Hello everyone — I’m reading about the extended complex plane and the “point at infinity,” and I find the geometric picture quite helpful. According to this text, in the complex plane $z \in \mathbb{C}$, the “point at infinity” means that any sequence $\{z_n\}$ whose modulus $|z_n| \to \infty$ converges to \emph{the same} infinite point — regardless of the direction in which $z_n$ goes to infinity (i.e., along the real axis, imaginary axis, radial lines, spirals, etc.). (https://math.libretexts.org/Bookshelves/Analysis/Complex_Variables_with_Applications_(Orloff)/02%3A_Analytic_Functions/2.04%3A_The_Point_at_Infinity)
Graphically this is usually described using the Riemann sphere: one can map the plane onto a sphere via stereographic projection so that “infinity” corresponds to the north pole of the sphere. (https://en.wikipedia.org/wiki/Riemann_sphere)
What I want to do (in Mathematica):
- Visualize a few sample “paths to infinity” in the complex plane — for example: radial paths, spirals, lines with different angles, or random-walk-type escapes.
- Plot their images on the Riemann sphere (via stereographic projection).
- Demonstrate visually that all these different “directions” in the plane map to \emph{the same point at infinity} (or arbitrarily close to it on the sphere).
- Optionally, show how for increasing $|z|$ along different paths, the projected points converge toward the north pole on the sphere.
My question:
Has anyone implemented such a visualization in Mathematica (or Wolfram Language)?

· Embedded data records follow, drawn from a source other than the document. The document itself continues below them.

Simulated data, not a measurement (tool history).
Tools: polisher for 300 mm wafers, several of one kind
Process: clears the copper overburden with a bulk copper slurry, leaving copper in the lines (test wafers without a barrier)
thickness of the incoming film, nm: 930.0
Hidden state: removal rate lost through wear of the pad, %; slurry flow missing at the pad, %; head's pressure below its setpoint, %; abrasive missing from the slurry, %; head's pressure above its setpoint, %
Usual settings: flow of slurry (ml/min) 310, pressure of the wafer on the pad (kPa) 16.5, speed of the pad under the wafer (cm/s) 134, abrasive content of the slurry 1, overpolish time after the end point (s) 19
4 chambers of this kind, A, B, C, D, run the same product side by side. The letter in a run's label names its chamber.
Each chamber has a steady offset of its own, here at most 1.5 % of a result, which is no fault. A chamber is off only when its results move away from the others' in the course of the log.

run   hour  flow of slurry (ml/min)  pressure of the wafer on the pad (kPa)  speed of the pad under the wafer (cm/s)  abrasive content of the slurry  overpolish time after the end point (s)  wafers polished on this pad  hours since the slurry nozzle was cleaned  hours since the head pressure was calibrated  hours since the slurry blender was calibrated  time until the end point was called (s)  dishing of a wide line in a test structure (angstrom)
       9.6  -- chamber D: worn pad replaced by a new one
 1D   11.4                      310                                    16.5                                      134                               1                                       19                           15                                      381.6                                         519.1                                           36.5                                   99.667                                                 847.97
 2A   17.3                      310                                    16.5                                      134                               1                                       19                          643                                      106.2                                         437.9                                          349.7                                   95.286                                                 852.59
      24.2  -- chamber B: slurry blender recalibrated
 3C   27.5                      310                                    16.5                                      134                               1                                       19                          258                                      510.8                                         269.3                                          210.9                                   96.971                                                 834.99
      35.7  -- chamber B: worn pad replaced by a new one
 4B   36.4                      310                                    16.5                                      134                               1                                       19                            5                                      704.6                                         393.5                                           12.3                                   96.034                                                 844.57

- Is there a built-in or user-contributed function/package that supports “plane $\to$ Riemann-sphere stereographic mapping + parametric path plotting + convergence to infinity”?
- If not, what would be a recommended approach?
- Are there pitfalls to watch out for (e.g., numerical instabilities for large $|z|$, sampling resolution, distortions near the north pole)?
Thanks in advance! Any pointers to example notebooks, snippets, or relevant resource-functions will be greatly appreciated.